Her distress was that I would drop the book and the pdf would be circulated on emails like a bottle opener at a party. I wanted to tell her that my readers are not like that. They go to church every Sunday and they give their tithe even though they can’t really see where the tithe is going to. They remember their partner’s anniversaries and when they haven’t been home for a while they make sure to carry a paper bag of shopping on their next visit. They say a short pray when they wake up in the morning to thank God for allowing them to see a new day and to ask him to see them through it and keep them from temptations. So I doubt they’d get the book and circulate it on email.

I threw my entire weight behind this book, knowing that even as I work on my main novel, it will go down as my first complete body of work. It flowed easily and the plot was so gripping that I often found myself staying up all night penning it, sometimes remembering there was a semicolon or a full stop I needed to add when in the kitchen preparing something to eat. And like a young mother bolting to tend to her distressed child, I found myself rushing back in full-speed to attend to the manuscript.

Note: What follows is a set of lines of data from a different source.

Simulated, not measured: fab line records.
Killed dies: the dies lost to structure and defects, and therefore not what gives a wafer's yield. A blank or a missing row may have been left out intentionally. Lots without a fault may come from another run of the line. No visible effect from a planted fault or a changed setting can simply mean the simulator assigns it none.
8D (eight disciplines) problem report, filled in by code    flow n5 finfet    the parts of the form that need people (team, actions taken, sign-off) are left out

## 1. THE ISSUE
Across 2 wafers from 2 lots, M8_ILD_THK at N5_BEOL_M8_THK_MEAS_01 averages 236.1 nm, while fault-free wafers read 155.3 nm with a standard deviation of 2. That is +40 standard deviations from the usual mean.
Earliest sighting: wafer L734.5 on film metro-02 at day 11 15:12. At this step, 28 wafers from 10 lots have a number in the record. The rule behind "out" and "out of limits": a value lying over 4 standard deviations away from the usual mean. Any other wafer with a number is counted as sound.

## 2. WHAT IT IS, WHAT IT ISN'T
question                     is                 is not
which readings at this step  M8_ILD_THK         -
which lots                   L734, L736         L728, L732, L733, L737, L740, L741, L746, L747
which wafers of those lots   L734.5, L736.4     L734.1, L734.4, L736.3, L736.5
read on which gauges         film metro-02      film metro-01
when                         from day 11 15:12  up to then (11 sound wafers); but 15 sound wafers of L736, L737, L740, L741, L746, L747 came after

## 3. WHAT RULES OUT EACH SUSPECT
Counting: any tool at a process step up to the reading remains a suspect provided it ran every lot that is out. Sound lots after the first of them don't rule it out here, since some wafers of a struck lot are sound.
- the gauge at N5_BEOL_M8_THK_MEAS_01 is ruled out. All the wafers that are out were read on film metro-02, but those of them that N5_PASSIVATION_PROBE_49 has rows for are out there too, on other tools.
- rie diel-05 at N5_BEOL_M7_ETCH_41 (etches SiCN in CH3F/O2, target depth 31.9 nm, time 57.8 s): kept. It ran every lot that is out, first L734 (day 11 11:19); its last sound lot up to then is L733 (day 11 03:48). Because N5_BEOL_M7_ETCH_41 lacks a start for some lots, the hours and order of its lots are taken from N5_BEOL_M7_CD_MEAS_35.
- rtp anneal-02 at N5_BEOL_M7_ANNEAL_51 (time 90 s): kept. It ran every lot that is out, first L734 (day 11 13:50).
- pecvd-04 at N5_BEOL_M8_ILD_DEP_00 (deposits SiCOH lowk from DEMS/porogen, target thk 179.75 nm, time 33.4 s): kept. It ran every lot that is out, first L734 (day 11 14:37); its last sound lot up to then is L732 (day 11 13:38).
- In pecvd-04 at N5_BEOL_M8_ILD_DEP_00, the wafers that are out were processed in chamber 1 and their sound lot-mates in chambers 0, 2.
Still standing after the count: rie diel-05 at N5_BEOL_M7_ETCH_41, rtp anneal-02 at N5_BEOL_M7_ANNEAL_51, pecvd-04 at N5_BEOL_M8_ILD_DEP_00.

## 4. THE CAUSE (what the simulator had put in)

Pulitzer Prize winning author Anne Tyler is quoted saying that her family can always tell when she’s well into a novel because the meals get very crummy. Well, my meals not only got crummy they stayed uncooked and when they got cooked they went frozen cold, untouched on the table, because there was no one to attend to them. (Writing a novel it seems is a surefire way to keep fit and cut on food budgets) On Sunday, I started working on the manuscript at seven in the morning and lifted my head from my laptop at two in the afternoon. I would like to think I held the characters hands and taught them things but it was quite the opposite. The characters are the ones who held my hand and took me on an adventure full of lessons.

The novel is written to be a gripping read. I have developed it in an intensely pacey way. With that sexy prose that you guys can’t get enough of and a plot that makes you burn to know what is happening on the next chapter and the next chapter after that. I like to think of it as a machine gun read, full of entertainment and wise anecdotes. It’s like a glass of cold orange juice on a sunny day that you drink in one long gulp or savor and drink in tiny sips so it can last a bit longer. But enough of tooting my own trumpet. I sort of feel as if the trumpet is now clogged to the brim with my saliva. I will let you guys be the judges of it.

We’re in the process of editing it. Working on the book cover concepts and formatting the e-book so that it can be a breeze to read. I thought this would be the easy part after I finished penning it but it turns out editing huge amounts of words is no walk in the park, and coming up with an arresting book cover that appeals to the eye and speaks to the plot is also not an easy thing. I don’t want it to have a KIE type of cover, a cover that serves to remind you of curriculum, no. I want an exciting cover, a cover that gives you a glimpse of the rollercoaster the book promises. A cover that whispers a secret in your ear. A cover like chocolate or an intelligent woman with a good sense of humor and a stunning waistline. You know you shouldn’t but you have to—you must—kind of cover.

I don’t want to put something out here that is shoddily done. I want this to be as professionally done as possible. I’m hoping we can be done with the back office bit and it can drop in the first week of May. But guys, this one has to have a price tag attached to it because a lot of work has gone behind its creation. It’s going to go for KSH 300. I will do a short review of the book and drop the first three chapters of it when it launches so that you can decide if you want to go the entire nine yards. I will also drop the payment information then.

Lorrie Moore the author of A Gate at the Stairs says that a short story is a love affair and a novel is a marriage. The question then is, guys, are we ready to grow from the dating stage, to meeting each others families, to walking down the aisle and saying, “I do?”